Processing CML conventions in Java

Egon L. Willighagen
University of Nijmegen, egonw@sci.kun.nl

Abstract

This article describes a Java implementation of import filters for CML that supports the use of conventions. This import filter makes reading of CML files available for all programs written in Java. The use of conventions in CML is explained and the reason for using conventions is pointed out. Two opensource projects, JMol and JChemPaint, use this new CML import filter.

XML and CML

The eXtensible Markup Language is a relatively new international standard that is going to change things on the internet. It was officially recommended by the World Wide Web Consortium (W3C) 1 in february 1998. Some of the important principles in designing XML was that it should support a wide variety of applications, XML documents should be easy process by written programs and XML design should be formal and consise. This design makes XML a convenient language to store information.

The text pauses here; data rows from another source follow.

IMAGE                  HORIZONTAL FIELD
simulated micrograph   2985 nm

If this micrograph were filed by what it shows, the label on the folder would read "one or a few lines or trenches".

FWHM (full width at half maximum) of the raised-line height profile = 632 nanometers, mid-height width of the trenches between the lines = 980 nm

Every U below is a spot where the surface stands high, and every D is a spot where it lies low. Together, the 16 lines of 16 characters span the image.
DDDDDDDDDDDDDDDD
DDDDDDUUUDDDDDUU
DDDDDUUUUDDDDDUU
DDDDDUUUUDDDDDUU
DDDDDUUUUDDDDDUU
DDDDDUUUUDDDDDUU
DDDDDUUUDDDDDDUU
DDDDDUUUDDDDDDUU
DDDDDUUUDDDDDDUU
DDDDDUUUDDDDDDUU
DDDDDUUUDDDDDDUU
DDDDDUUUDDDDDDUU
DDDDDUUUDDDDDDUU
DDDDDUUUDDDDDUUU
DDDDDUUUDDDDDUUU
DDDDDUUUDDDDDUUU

CML is an XML language and was developed by P.Murray-Rust and H.S.Rzepa to store chemical information 2. In May 1999 they release the first specification of this versatile markup language. Since then two chemical programs started to support CML: JMol 3 and JChemPaint 4. Jumbo was the first the first program that is able to handle CML documents and also PDB to CML conversion tool available 2a, while a more comprehensive conversion tool is underway.

For both JMol and JChemPaint import and export were written earlier this year, but last month these filters turned out to be inconvenient. The reason these filters were not sufficient was that CML is extremely adaptable, i.e. the document type definition does not contain a convention on element dependencies nor on the meaning of data: "In this article we very deliberately do not attempt to develop or reconcile chemical ontologies."

Conventions

But readers of these CML documents, either programs or humans, still need to know what the data means. A direct solution for this problem is the use of conventions. "CML is designed to allow conversion from legacy files to CML without information loss." Most CML elements have an attribute "convention" which is by default set to CML. The CML convention refers to a abstract, convention-free representation of data. But in certain cases there is no convention-free representation.

For example, the bond order could be represented by the numbers one, two, three. Other types of bonds could be represented by four (aromatic bond) and five (hydrogen bond). But without any notice of a convention one could not determine what four and five could mean. In CML the default convention can be overwritten with the attribute mentioned above.

Consider the next CML file which was converted from PDB with the PDB2CML conversion tool 2a.

<?xml version="1.0"?>
<!DOCTYPE list SYSTEM "cml.dtd" >
<!--CML conversion of file 75-09-2.pdb
Produced by PDB2CML (c) Steve Zara 1999-->
<list title="molecules" convention="PDB">
   <list title="model">
        <list title="compounds">
            <string title="compound"></string>
        </list>
        <list title="sequence" id="1">
            <list title="" id="1">
                <string builtin="residueType"></string>
                <atom title="atom" id="1">
                    <string title="name">C</string>
                    <coordinate3 builtin="xyz3">-0.254 -0.572 0.101</coordinate3>
                    <float builtin="occupancy">1.00</float>
                    <float title="tempFactor">0.00</float>
                </atom>
                <atom title="atom" id="2">
		... etc ...
                </atom>
            </list>
            <feature title="ter" id="6"/>
        </list>
        <list title="connections"/>
    </list>
</list>
  

To preserve all the data that was contained in the PDB will S.Zara developed this CML PDB convention. Not only does it use specific features of PDB, like PDB's TER command, but the whole structure of this CML file is specific for the PDB convention. As can be seen the file has a specific structure of molecules-model- sequence-atoms. In the CML file this structure is maintained with the use of the CML's list elements.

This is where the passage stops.